So I am really hoping that most women pick up the issue for the same reason that I ever buy the magazine – to look at the ads. I remember my first look at the British edition around the time the buzz around Vogue’s possible entry into India was growing. I was transfixed – but mostly by the advertisements. Beautiful women in the most gorgeous clothes and accessories made by brands I had only ever seen as fakes in India: Donna Karan, Hermes, Chanel, Calvin Klien.
The articles were as visually stunning as the ads and referred pretty much to the same brands – in fact, it was difficult to tell apart the articles from the ads. It rendered a visual consistency to the magazine and converted it into a stunning temple to fashion. So much so, that by the time I turned the last page, even I – a girl so stubbornly proud of her frizzy hair, kurti, and baggy jeans – was feeling a deep yearning to be slim, beautiful and Chanel adorned.
But this is where I find the Indian Vogue diverging from its international counterparts: its incredible paucity of beautiful ads. To begin with, of the 67 full page ads in its latest issue only 3 refer explicitly to clothes – Levis, Monisha Jaisingh and Ritu Kumar. The largest chunk of the ads, 17 to be exact, belong to Indian jewellery stores: the Manubhais, Nothandasses, Gehnas, Shristis etc etc. And no, the ads don’t show smart, modern everyday wear. It is all heavy, traditional, stone-studded, ready-for-wedding wear. Jewellery is followed by watches (9), furnishing (6), skin products (5) and hotels (4). After this it all goes random with whiskey, chocolates, mid-range Australian wine, hairbands, yachts and even realty companies all finding a corner in this Indian temple to fashion.
What makes the magazine experience surreal is that articles and photo shoots – especially, the photo shoots – continue to refer to D&G, Nina Ricci, Christian Louboutins, Roberto Cavalli and gang as if the Nanubhais and Nothandasses never happened.

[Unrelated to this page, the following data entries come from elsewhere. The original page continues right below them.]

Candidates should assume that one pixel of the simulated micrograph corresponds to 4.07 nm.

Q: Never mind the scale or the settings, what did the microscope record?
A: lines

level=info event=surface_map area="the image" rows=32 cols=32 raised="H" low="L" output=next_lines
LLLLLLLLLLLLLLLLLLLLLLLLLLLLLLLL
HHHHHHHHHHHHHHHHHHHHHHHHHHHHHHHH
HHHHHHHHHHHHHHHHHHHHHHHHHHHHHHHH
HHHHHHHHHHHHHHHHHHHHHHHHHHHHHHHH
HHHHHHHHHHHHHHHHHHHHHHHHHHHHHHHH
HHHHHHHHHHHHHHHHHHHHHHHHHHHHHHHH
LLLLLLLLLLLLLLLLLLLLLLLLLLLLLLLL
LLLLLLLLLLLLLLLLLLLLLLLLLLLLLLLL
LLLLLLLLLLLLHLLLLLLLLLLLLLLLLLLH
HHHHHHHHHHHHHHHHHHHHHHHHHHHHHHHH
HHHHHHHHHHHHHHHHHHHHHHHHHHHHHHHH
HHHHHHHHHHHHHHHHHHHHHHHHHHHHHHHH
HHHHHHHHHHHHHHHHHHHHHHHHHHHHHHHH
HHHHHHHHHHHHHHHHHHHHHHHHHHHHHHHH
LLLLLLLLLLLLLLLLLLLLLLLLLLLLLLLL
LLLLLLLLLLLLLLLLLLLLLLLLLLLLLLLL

To me this gap between the ads and the articles of Vogue says a lot about the wide gap between the reality, pretentions and aspirations of middle class India, and the resulting schizophrenia. We already believe that we are a world superpower without acknowledging the illiteracy, poverty, dirt, pollution and corruption endemic to our lives. Instead, we simply ensconce ourselves in air-conditioned bubbles inside our flats, cars, offices, malls, restaurants, hotels and nightclubs dreaming our rose-tinted dreams of a time when Nina Ricci and Christian Louboutin will be just down the road.
Maybe, that time will arrive. I only hope that the road leading to these stores will not be jammed with traffic, beggars in tatters, dust and pollution.